I've had some success comparing strings using the PHP levenshtein function.
However, for two strings which contain substrings that have swapped positions, the algorithm counts those as whole new substrings.
For example:
levenshtein("The quick brown fox", "brown quick The fox"); // 10 differences
are treated as having less in common than:
levenshtein("The quick brown fox", "The quiet swine flu"); // 9 differences
I'd prefer an algorithm which saw that the first two were more similar.
How could I go about coming up with a comparison function that can identify substrings which have switched position as being distinct to edits?
One possible approach I've thought of is to put all the words in the string into alphabetical order, before the comparison. That takes the original order of the words completely out of the comparison. A downside to this, however, is that changing just the first letter of a word can create a much bigger disruption than a changing a single letter should cause.

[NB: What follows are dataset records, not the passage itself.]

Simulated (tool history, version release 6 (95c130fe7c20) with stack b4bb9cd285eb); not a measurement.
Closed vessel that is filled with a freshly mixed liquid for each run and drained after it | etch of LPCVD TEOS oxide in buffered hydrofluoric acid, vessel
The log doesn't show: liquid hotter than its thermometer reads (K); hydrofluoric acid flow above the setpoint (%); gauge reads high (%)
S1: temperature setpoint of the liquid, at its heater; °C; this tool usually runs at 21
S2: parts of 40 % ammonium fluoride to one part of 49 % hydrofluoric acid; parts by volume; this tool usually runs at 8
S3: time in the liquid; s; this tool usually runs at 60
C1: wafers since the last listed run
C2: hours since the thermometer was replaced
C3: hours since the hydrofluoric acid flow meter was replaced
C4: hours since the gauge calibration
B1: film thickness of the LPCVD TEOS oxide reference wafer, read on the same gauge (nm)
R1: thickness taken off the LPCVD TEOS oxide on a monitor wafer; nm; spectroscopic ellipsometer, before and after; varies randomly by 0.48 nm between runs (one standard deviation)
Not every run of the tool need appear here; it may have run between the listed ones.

What I'm trying to achieve is to compare two facts about people which are free text strings, and decide how likely these facts are to indicate the same fact. The facts might be the school someone attended, the name of their employer or publisher, for example. Two records may have the same school spelled differently, words in a different order, extra words, etc, so the matching has to be somewhat fuzzy if we are to make a good guess that they refer to the same school. So-far it is working very well for spelling errors (I am using a phoenetic algorithm similar to metaphone on top of this all) but very poorly if you switch the order of words around which seem common in a school: "xxx college" vs "college of xxx".